It's not very hard! Here my longer solution: Let $ P(x,y) $ be the assertion of the function. From $ P(x,-y)=P(x,y) $, we get $ (f(y)-f(-y))(f(x+y)+f(x-y)+f(y)+f(-y) (*) $. We have $ P(0,0) \implies f(0)=0 $ or $ f(0)=\frac{1}{2} $. Case 1: $ f(0)=0 $ i) $ P(0,x) \implies f(2x^2)=2f(x)(f(x)+f(-x)) $ and $ P(x,0) \implies f(x^2)=f(x)^2 $, thus $ f(x)=f(-x) $ or $ f(x)=-f(-x) $. If $ f $ is odd, the $ f(2x^2)=0 $, so $ f(x)=0 $ for all $ x \in R_0 $ and since $ f $ is odd, we get $ f(x)=0 $, for any $ x $. Let $ f $ is even, then $ f(2x^2)=4f(x)^2=4f(x^2) $, so $ f(2x)=4f(x) $, for any $ x $ ( because $ f $ is even).Taking $ x=y $, in original equation, we get $ 3f(x)^2=2f(x)f(2x)=8f(x)^2 $ or $ f(x)=0 $, for any $ x $. Case 2: $ f(0)=\frac{1}{2} $. Then $ P(x,0) \implies f(x^2)=f(x)^2+f(x)-\frac{1}{4} $ , so $ f $ is even or $ f(x)+f(-x)+1=0 $ a) $ f(x)=f(-x) $. Then $ P(0,x) \implies f(2x^2)=4f(x)^2-\frac{1}{2} $.Hence $ (f(x+y)+f(y))(f(x-y)+f(y)=f(x^2)+f(2y^2)=f(x)^2+f(x)+4f(y)^2-\frac{3}{4} $.Then taking $ x=y $ in the least equation we have $ f(2x)=4f(x)-\frac{3}{2} $ (because $ f(x)=-\frac{1}{2} $ isn't solution).So we have $ 4f(x)^2-\frac{1}{2}=f(2x^2)=4f(x^2)-\frac{3}{2}=4f(x)^2+4f(x)-1-\frac{3}{2} $, so $ f(x)=\frac{1}{2} $ b) Let $ f(x)+f(-x)+1=0 $, then by $ (*) $, we get $ f(x+y)+f(x-y)=1 $ for $ y $ not equal to zero, and taking $ y=x $, we get $ f(x)=\frac{1}{2} $, for any $ x $, but $ 0=f(x)+f(-x)+1=2 $, a contradiction. Answer: 1) $ f(x)=0 $; 2) $ f(x)=\frac{1}{2} $;

Sardor wrote: It's not very hard! ... Answer: 1) $ f(x)=0 $; 2) $ f(x)=\frac{1}{2} $; And what about $f(x)=x^2$ for example ?

You are right, Sardor. My solution almost the same as your's. However, $ f(x)=x^2$ holds the aforementioned equation, the equation does not pay the way for this.
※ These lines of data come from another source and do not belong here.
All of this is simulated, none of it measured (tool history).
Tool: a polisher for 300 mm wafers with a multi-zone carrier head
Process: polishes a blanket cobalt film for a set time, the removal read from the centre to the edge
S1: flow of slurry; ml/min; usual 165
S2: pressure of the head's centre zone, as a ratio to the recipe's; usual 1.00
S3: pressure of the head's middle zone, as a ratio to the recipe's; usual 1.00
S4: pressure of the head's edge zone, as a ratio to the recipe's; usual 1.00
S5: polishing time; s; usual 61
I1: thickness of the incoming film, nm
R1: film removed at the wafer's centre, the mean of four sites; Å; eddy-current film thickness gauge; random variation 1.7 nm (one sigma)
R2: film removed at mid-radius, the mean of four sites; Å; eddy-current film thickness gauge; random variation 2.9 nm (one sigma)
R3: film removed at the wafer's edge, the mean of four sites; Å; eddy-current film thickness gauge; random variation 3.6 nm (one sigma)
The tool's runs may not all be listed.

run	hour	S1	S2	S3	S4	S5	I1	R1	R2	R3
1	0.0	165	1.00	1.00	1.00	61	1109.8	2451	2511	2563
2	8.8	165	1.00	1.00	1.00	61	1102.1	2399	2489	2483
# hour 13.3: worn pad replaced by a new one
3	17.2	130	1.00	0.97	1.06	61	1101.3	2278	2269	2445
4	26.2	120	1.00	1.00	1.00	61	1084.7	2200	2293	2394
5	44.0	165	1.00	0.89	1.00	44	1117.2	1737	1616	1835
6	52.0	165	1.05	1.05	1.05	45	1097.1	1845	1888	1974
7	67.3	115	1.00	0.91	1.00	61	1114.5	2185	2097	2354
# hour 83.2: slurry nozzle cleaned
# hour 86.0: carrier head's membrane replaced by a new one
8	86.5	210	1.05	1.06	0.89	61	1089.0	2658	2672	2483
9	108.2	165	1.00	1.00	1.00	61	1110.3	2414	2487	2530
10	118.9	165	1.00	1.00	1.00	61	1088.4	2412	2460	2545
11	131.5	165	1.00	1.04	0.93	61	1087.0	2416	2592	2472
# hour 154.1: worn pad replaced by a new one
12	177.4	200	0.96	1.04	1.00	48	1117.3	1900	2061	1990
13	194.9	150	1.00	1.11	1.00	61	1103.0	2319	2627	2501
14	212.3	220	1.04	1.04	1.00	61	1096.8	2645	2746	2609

Sardor wrote: $ P(x,0) \implies f(x^2)=f(x)^2 $, thus $ f(x)=f(-x) $ or $ f(x)=-f(-x) $. If $ f $ is odd, the $ f(2x^2)=0 $, so $ f(x)=0 $ for all $ x \in R_0 $ and since $ f $ is odd, we get $ f(x)=0 $, for any $ x $. Let $ f $ is even, then ... I don't think this line is valid. Even though $ f(x)=f(-x) $ or $ f(x)=-f(-x) $ at any particular x, that doesn't mean $f(x)=f(-x)$ over all x or $f(x)=-f(-x)$ over all x, like you seem to assume in the next few lines.

Anyone???

gobathegreat wrote: Find all functions $ f:\mathbb{R}\rightarrow\mathbb{R} $ such that for all $x,y\in{{\mathbb{R}}}$ holds $f(x^2)+f(2y^2)=(f(x+y)+f(y))(f(x-y)+f(y))$ Let $P(x,y)$ be the assertion $f(x^2)+f(2y^2)=(f(x+y)+f(y))(f(x-y)+f(y))$ Let $a=f(0)$ Subtracting $P(0,-x)$ from $P(0,x)$, we get $f(x)^2=f(-x)^2$ And so $\forall x$, either $f(-x)=f(x)$, either $f(-x)=-f(x)$ $P(0,0)$ $\implies$ $a=2a^2$ and so $a=0$ or $a=\frac 12$ $P(0,x)$ $\implies$ $f(2x^2)=4f(x)^2-a$ $P(x,0)$ $\implies$ $f(x^2)=f(x)^2+2af(x)+a^2-a$ $P(x,x)$ $\implies$ $(f(x)+a)(f(2x)-4f(x)+3a)=0$ 1) If $a=\frac 12$, then $\boxed{\text{S1 : }f(x)=\frac 12\quad\forall x}$

2) $a=0$ 2.1) Some basic stuff $P(0,x)$ $\implies$ $f(2x^2)=4f(x)^2$ $P(x,0)$ $\implies$ $f(x^2)=f(x)^2$ (and so $f(x)\ge 0\quad\forall x\ge 0$) $P(x,x)$ $\implies$ $f(x)(f(2x)-4f(x))=0$ If $f(x)\ne 0$ : $P(0,x)$ $\implies$ $4f(x)^2=2f(x)(f(-x)+f(x))$ and so $f(-x)=f(x)$ If $f(x)=0$ : $P(-x,x)$ $\implies$ $f(-x)^2=0$ and so $f(-x)=f(x)$ again. So $f(-x)=f(x)$ $\forall x$ and $f(x)$ is an even function. (and so $f(x)\ge 0\quad\forall x$) $f(2x^2)=4f(x^2)$ and so $f(2x)=4f(x)$ $\forall x\ge 0$ and, since even, $f(2x)=4f(x)\quad\forall x$ 2.2) Study of $U=f^{-1}(\{0\})$ : $U\in\{\{0\},\mathbb R\}$

2.3) If $U=\mathbb R$ : $\boxed{\text{S2 : }f(x)=0\quad\forall x}$, which indeed fits Trivial. 2.4) If $U=\{0\}$ : $\boxed{\text{S3 : }f(x)=x^2\quad\forall x}$, which indeed fits

pco wrote: $P(0,x)$ $\implies$ $f(2x^2)=4f(x)^2-a$ This part is wrong since we cannot exactly say either $f(x)+f(-x)=0$ or $f(x)=f(-x)$. pco wrote: 1) If $a=\frac 12$, then $\boxed{\text{S1 : }f(x)=\frac 12\quad\forall x}$ However realizing $f(x)^2=f(-x)^2$ and $f((-x)^2)=f(x^2)$ gives $f(x)=f(-x)$ because of $P(x, 0)$ and $a \neq 0$.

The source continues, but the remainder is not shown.